U.S. judge to Legal Sea Foods: noncompete agreement suit all wet: trade protection claims hold no water if recipes are in public domain

Nation's Restaurant News, Oct 13, 2003 by Milford Prewitt

During two months of back-and-forth legal correspondence between the two companies about Calise's alleged violation of the terms of his noncompete agreement, B.R. Guest considered moving him to one of its nonseafood restaurants. They decided to keep him at Blue Water Grill because the immediate need for a sous chef was "too great," officials said.

Legal Sea Food countered that its food safety program, while primarily derived from HACCP, a widely used program of Hazard Analysis and Citical Control Points, exceeds the requirements of the Food and Drug Administration and most local health departments when it comes to handling, butchering and cooking seafood.

But Judge Baer was unimpressed, stating there was nothing confidential about Legal Sea Foods' food safety program or its recipes He noted that all of Legal Sea Foods' kitchens have elaborate charts and posters--as well as training manuals and other materials--that inform employees who do not sign noncompete agreements how to handle seafood, what ingredients go into the recipes and how to cook them.

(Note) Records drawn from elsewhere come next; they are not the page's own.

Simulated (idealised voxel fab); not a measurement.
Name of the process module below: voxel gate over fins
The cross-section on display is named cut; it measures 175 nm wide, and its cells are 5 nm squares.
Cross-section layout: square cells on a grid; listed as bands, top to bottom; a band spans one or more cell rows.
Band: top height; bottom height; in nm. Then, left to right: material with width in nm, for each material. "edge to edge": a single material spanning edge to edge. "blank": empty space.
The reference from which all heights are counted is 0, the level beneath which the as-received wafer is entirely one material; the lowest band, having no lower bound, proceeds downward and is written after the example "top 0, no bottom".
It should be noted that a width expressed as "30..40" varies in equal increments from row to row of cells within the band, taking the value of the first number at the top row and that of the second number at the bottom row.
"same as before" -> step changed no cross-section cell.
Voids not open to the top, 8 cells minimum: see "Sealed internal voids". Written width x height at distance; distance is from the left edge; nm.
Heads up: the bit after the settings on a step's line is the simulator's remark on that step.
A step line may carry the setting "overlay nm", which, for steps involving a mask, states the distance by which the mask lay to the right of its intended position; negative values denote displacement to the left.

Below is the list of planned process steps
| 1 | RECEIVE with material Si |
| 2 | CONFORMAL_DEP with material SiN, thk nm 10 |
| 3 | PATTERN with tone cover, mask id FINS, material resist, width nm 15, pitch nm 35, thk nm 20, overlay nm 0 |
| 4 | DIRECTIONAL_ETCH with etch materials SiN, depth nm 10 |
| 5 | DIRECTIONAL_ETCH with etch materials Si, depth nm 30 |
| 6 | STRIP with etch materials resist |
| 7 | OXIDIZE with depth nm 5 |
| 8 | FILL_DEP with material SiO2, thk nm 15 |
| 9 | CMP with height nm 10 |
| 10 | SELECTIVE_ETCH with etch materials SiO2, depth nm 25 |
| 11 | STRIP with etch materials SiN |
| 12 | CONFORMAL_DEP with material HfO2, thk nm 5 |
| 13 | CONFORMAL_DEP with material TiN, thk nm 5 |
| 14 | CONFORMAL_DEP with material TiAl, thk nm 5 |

Baer said he thought his decision was the first by a federal bench to determine that there is nothing sacrosanct about protecting a restaurant's recipes from competitors. He added that given the high liability operators face in a litigious society over food allergies and food-borne illness, it was not uncommon for Legal Sea Foods servers--who do not sign confidentiality agreements--to tell guests the ingredients in certain dishes.

But more damaging, Baer stressed, was that Legal Sea Foods promoted its recipes in books, on the Internet, on television shows and at chef demonstrations.

"Restaurants like Legal Sea Foods cannot have it both ways," the judge wrote in his decision. "They cannot march their star chefs out on television shows, demonstrating their restaurant's signature "clam chowder" dish and list its recipe, publish it in newspapers nationwide, and then try and prevent its own chefs from ever using that recipe again.

"'It's too late,' says the law. It's in the public domain and not a trade secret."

Finally, citing previous lawsuits in both Massachusetts and New York, Baer said the courts long have favored the employee over the previous employer when it comes to threatening the livelihood of the employee, no matter what skills training or knowledge the worker took to a new company.

Heller, Legal Sea Food's corporate counsel, said that while it is true that the company publicly has distributed at large some of its recipes, he insisted that what the public sees is only a small part of what goes on in the kitchen. Many ingredients and cooking procedures are secret, and that is why the company will appeal, he said.

Meanwhile, Steve Hanson, president of B.R. Guest, said he tried to reach an out-of-court settlement with Legal Sea Foods and regretted that the matter went to court in the first place. He added that although Blue Water Grill serves seafood, there is little competitive similarity between the two concepts.